* [Xenomai-help] Xenomai degrades syscall time on PPC405
@ 2007-08-20 12:11 Dirk Eibach
2007-08-23 20:45 ` Philippe Gerum
0 siblings, 1 reply; 4+ messages in thread
From: Dirk Eibach @ 2007-08-20 12:11 UTC (permalink / raw)
To: Xenomai help
Hello,
I am trying to understand some performance problems I ran into on my
xenomai system.
The testcode I attached performs a syscall(gettimeofday). Measuring time on
a vanilla Kernel gives the following output:
ticks for ppc_getccounter: 116, for gettimeofday: 1479
The same kernel with xenomai patched in gives this:
ticks for ppc_getccounter: 116, for gettimeofday: 4278
Is this the expected behaviour? Why is the time for a system call nearly 3
times as much?
#include <stdio.h>
#include <sys/time.h>
#include <time.h>
static void
ppc_getcounter(unsigned long long *v)
{
register unsigned long tbu, tb, tbu2;
loop:
asm volatile ("mftbu %0" : "=r" (tbu) );
asm volatile ("mftb %0" : "=r" (tb) );
asm volatile ("mftbu %0" : "=r" (tbu2));
if (__builtin_expect(tbu != tbu2, 0)) goto loop;
/* The slightly peculiar way of writing the next lines is
compiled better by GCC than any other way I tried. */
((long*)(v))[0] = tbu;
((long*)(v))[1] = tb;
}
int main(int argc, char* argv[])
{
while(1) {
struct timeval tv;
unsigned long long count0, count1, count2;
ppc_getcounter(&count0);
ppc_getcounter(&count1);
gettimeofday(&tv, NULL);
ppc_getcounter(&count2);
printf("ticks for ppc_getccounter: %lld, for gettimeofday: %lld\n",
count1 - count0, count2- count1);
sleep(1);
}
}
Cheers
--
Dirk Eibach
Entwicklung
Guntermann & Drunck GmbH Systementwicklung
^ permalink raw reply [flat|nested] 4+ messages in thread
* Re: [Xenomai-help] Xenomai degrades syscall time on PPC405
2007-08-20 12:11 [Xenomai-help] Xenomai degrades syscall time on PPC405 Dirk Eibach
@ 2007-08-23 20:45 ` Philippe Gerum
2007-08-24 6:33 ` Dirk Eibach
0 siblings, 1 reply; 4+ messages in thread
From: Philippe Gerum @ 2007-08-23 20:45 UTC (permalink / raw)

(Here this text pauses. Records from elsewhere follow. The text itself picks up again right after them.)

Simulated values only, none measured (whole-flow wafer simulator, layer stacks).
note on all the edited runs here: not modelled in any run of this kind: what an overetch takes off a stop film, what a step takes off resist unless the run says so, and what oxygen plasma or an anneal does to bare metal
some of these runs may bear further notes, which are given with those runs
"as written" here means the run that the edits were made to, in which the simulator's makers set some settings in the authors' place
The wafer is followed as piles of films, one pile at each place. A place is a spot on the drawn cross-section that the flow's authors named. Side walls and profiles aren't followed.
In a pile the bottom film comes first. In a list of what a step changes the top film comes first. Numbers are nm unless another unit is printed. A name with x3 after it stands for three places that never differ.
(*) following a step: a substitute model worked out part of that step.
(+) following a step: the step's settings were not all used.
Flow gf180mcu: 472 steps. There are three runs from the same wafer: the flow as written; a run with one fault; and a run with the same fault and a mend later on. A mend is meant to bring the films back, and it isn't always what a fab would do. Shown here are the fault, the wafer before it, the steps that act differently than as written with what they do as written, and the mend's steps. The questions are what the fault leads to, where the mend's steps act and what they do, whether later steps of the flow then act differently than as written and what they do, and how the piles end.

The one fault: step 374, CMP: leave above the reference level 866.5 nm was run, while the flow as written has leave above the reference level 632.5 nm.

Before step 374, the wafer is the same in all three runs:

To: Dirk Eibach; +Cc: Xenomai help
On Mon, 2007-08-20 at 14:11 +0200, Dirk Eibach wrote:
> Hello,
>
> I am trying to understand some performance problems I ran into on my
> xenomai system.
>
> The testcode I attached performs a syscall(gettimeofday). Measuring time on
> a vanilla Kernel gives the following output:
>
> ticks for ppc_getccounter: 116, for gettimeofday: 1479
>
> The same kernel with xenomai patched in gives this:
>
> ticks for ppc_getccounter: 116, for gettimeofday: 4278
>
> Is this the expected behaviour? Why is the time for a system call nearly 3
> times as much?
>
When reporting figures, please report all of them. Here is your test ran
on a 405GPr, linux-2.6.14, I-pipe 1.5-03, with full output:
bash-3.00# ./ppc405_rt
ticks for ppc_getccounter: 122, for gettimeofday: 7337
ticks for ppc_getccounter: 208, for gettimeofday: 2816
ticks for ppc_getccounter: 210, for gettimeofday: 2512
ticks for ppc_getccounter: 174, for gettimeofday: 2622
ticks for ppc_getccounter: 174, for gettimeofday: 2320
ticks for ppc_getccounter: 208, for gettimeofday: 2634
ticks for ppc_getccounter: 174, for gettimeofday: 2344
ticks for ppc_getccounter: 208, for gettimeofday: 2660
ticks for ppc_getccounter: 174, for gettimeofday: 2320
ticks for ppc_getccounter: 208, for gettimeofday: 2816
ticks for ppc_getccounter: 208, for gettimeofday: 2734
ticks for ppc_getccounter: 208, for gettimeofday: 2802
...
Only the first shot exhibits a pathological latency, and switching on
CONFIG_XENO_OPT_DEBUG_NUCLEUS explains why:
# dmesg
...
Looking up port of RPC 100003/2 on 192.168.0.7
Looking up port of RPC 100005/1 on 192.168.0.7
VFS: Mounted root (nfs filesystem).
Freeing unused kernel memory: 128k init
Xenomai: Switching ppc405_rt to secondary mode after exception #1025 from user-space at 0xfe54f40 (pid 248)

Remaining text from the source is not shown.